Editor-in-Chief Josh Baumbach recounts his four semesters at The Current
When I decided to go back to school after working full-time for a few years, the first class I wanted to take was Introduction to Journalism, also known as JOUR 300. I had always loved writing about topics I cared about, and I thought it would be a great opportunity to see where I was at as a writer. Little did I know this class would spark something in me. So much so that I would not only declare journalism as my major, but begin a four-semester run on the staff of the American River Current.

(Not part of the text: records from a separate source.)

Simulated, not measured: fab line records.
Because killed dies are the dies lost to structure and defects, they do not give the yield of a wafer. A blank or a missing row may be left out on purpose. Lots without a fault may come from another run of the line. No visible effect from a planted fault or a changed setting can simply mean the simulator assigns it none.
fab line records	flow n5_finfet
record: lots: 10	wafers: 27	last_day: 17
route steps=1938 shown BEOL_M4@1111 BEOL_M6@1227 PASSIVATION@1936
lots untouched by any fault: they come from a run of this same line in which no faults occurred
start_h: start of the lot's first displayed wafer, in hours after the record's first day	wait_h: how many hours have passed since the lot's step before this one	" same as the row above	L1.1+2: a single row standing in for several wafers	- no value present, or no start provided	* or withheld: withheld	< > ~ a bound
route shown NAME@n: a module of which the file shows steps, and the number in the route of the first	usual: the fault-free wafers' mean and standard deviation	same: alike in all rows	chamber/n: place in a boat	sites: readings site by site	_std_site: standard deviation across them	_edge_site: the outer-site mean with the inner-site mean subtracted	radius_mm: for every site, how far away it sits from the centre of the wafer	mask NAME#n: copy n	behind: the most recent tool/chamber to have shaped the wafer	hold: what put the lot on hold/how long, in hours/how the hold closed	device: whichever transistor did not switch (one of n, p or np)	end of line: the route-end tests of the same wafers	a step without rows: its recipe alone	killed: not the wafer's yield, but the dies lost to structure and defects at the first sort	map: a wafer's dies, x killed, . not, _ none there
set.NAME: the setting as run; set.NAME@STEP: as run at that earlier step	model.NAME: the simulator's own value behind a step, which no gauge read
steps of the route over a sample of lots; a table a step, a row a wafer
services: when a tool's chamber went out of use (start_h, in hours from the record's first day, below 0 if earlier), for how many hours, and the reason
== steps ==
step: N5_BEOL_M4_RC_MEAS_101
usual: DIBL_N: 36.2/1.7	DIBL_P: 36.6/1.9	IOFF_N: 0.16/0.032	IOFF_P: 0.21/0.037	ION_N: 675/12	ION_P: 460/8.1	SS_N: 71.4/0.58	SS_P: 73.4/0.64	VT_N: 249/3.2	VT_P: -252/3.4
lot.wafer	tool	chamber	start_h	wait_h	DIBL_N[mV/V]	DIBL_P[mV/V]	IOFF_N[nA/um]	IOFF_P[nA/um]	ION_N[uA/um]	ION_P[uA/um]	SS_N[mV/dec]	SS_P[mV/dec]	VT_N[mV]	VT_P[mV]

Admittedly, I was initially intimidated on my first day at The Current. There were students who had already been on the staff who were talking about the previous semester, and the advisers, Tim Swanson and Jill Wagner, were stressing the importance of hitting deadlines and how the paper would fail if they weren’t met. While it was intimidating from the outside, I quickly realized this was an atmosphere that bred inspiration and growth, not discouragement. I was made a staff writer for the Arts & Culture section, and my new editors had taken me under their wing.
The first semester on staff was such a great experience; and the following semester, I became the editor for the Arts & Culture section. It felt more like a job where I was doing something that I loved, rather than just a class, and that’s how you have to approach it. I may have turned in late assignments or tardily rushed into other classes, but not in this one. There was a sense of disappointment when something was late, and that feeling was worse than any letter grade could give you. After my second semester, I was ready to take the next step. I became the editor-in-chief (EIC).
It became even more like a job when I became the EIC. During every issue, I would have to make decisions and stick with them. There was definitely more stress, but also more payoffs. We won awards and even published a 16-page monster edition, up from our usual 12-page edition. The staff was in-sync and everything just clicked. However, during the middle of the semester, Swanson announced he was leaving.
I learned more from Swanson than any other teacher or professor I’ve ever had. I came back, after some gentle urging, as the EIC again for my fourth and final semester, hoping to help make it a smooth transition. While it has been the most stressful semester, it has also made me realize what the staff is capable of overcoming.
As my time ends at The Current, I think about the amazing people I have met and how much talent we have had each semester. Sure, there were awards and successes we shared, but the friends I have made and great articles I’ve read and photos I’ve seen is what I will miss the most.